Tuesday, February 07, 2017 

Lighthouse Studios is bringing 140 new animation jobs to Kilkenny

Lighthouse Studios, a new joint venture between Cartoon Saloon and Mercury Filmworks is to create one hundred and forty jobs between now and 2020.

The joint venture will operate independently from both Cartoon Saloon and Canadian company, Mercury Filmworks, with a management team reporting to a board of directors, made up of executives from both companies.

The new venture will focus on 2D animation. Based in Kilkenny, the  additional jobs will come on stream over the next three years, with roles for:

  • animators,
  • compositors,
  • designers,
  • effects artists,
  • IT administrators,
  • technical directors,
  • 3D modelers,
  • lighting artists,
  • riggers and
  • texture artists.

Commending the launch, Minister for Jobs, Enterprise and Innovation, Mary Mitchell O'Conner TD said it is proof that Ireland has the creative talent to attract companies like the Canadian Mercury Filmworks to Ireland.

Paul Young, CEO, Cartoon Saloon: “All of us at Cartoon Saloon are delighted to be in partnership with Mercury, as we have long admired their work. And now, together, we plan to make Lighthouse Studios and Kilkenny a centre of excellence for animation.

“Ireland enjoys a number of advantages when it comes to animation. The industry is supported by a growing number of educational programs and draws talent from all over Europe due to the quality of projects being produced here. The Irish talent pool has been spilling over into other parts of Europe and North America for years and we look forward to welcoming a lot of that talent home.”
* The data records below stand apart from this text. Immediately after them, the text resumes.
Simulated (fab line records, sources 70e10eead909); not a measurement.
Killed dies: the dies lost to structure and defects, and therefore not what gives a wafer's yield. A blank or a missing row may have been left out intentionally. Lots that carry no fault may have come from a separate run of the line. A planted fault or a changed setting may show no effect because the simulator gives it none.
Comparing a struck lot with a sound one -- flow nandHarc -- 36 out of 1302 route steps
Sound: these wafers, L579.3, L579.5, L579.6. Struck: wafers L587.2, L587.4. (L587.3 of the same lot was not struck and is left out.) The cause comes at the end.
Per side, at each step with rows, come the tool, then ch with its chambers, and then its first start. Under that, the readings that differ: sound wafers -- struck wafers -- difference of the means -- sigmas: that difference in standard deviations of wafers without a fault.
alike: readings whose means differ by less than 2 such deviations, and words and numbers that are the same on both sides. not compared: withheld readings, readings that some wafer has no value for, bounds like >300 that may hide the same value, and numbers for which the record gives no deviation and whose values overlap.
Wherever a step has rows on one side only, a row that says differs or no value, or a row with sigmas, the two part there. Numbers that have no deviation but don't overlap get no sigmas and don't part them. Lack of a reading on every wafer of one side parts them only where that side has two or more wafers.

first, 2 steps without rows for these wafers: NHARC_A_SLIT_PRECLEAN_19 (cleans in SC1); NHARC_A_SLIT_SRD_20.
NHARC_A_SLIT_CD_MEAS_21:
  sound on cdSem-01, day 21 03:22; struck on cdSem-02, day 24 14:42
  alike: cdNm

Clint Eland, Mercury Filmworks CEO: “Lighthouse Studios is neither wholly Mercury Filmworks nor Cartoon Saloon, but rather the best parts of each, transplanted in the rich Irish soil and nurtured by its own talented team of artists into a studio with its own unique and distinct creative perspective.”

The venture is supported by IDA Ireland and the Department of Jobs, Enterprise and Innovation.